Joey's academic track record is impressive. He has received "some Bs," but last semester he graduated with As in all six courses, something he has never done before.

Maria explains that she feels more like Joey's friend than his mother. She is there when he is sick, or on the rare occassions when he needs discipline. But most of the time, they have a student-to-student relationship.

"He puts me up when I'm down. We motivate each other. It's competition, but in a creative way," Maria says.

While Joey admits he has never had a typical childhood, he said he does not feel deprived of joys of youth. Hard work now, he says, will pay off in the long run: "If I had had a childhood, I would have felt cheated in adulthhood."

When Maria and Joesph Gagliardo became aware of Joey's unusual aptitudes, they began looking for a suitable school. They found and enrolled him at St. Anselm's Abbey, a small, Catholic school with strict entrance requirements. Before St. Anselm's, he attended a parochial elementary school.
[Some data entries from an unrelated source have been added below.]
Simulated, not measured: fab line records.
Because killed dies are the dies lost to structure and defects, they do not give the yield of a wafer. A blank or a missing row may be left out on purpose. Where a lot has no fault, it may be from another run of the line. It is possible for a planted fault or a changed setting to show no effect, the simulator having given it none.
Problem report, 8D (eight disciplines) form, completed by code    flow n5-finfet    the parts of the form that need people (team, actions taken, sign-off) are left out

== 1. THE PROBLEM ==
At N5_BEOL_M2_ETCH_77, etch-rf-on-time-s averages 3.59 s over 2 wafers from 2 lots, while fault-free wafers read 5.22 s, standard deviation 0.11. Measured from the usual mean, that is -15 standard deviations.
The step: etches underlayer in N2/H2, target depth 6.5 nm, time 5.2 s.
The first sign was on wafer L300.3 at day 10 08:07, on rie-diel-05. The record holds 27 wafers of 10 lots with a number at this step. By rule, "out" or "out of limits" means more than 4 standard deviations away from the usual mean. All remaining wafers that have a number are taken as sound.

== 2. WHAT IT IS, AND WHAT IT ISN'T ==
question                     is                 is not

After 2 1/2 years at St. Anselm's, Joey spent "a few months" at Largo High School.

"There were only 30 in my class, but you really had to follow with the class. You couldn't go ahead," Joey recalls.

For that reason, he started taking classes at PGCC. He dropped out of high school, in part because Largo High school would not accept his college credits, and enrolled as a full time student at the college. He received his associate in arts and sciences from PGCC Saturday, although he still does not have, or need, a high school diploma.

Joey has made many friends and some useful connections in the academic community. In the fall, he will live at the home of University of Maryland President John Toll, where he will babysit for the president's two children, ages 5 and 7.

Deborah Toll, the president's wife, says she takes a strong interest in gifted children and hopes to see more students Joey's age enrolled at Maryland someday.

"We're just thrilled to have him," she said.

Andrew Rennie, "a close personal friend," and professor of psychology and counseling at PGCC, recalls meeting Joey in a hallway at school one day.

"I detected in him a strong spirit from the beginning," Rennie said, adding that Joey's keen perception makes him an ideal teacher for the blind students he tutors.

Rennie and others advised Joey to attend the state university, and the offer of a two-year scholarship sponsored by a delegate to the state legislature convinced him. Before that, he was looking at Ivy League colleges and other state schools.

Joey is also a gourmet cook and computer buff. For relaxation, he prefers being with younger children to participating in sports or playing music.

He does have friends his own age, however: "Most of my friends are from St. Anselm's and they're like me anyway."

Joey's younger brother, Michael, is a student at Kettering Junior High School where he takes some advanced classes. His father describes him as a "typical student."

Joey plans to go law school after undergraduate school, and then to work towards a Master of Business Administration degree.

"When I'm 30, I plan to be moving up the ladder. By 40, I'd like to be president of a major corporation," he said.

Whatever Joey decides, his parents and friends are convinced that he can do it.

"He became an adult fast, he took on responsibility right away," said Joseph Gagliardo. "His mother helped him knock down the obstacles, but he really did it all himself."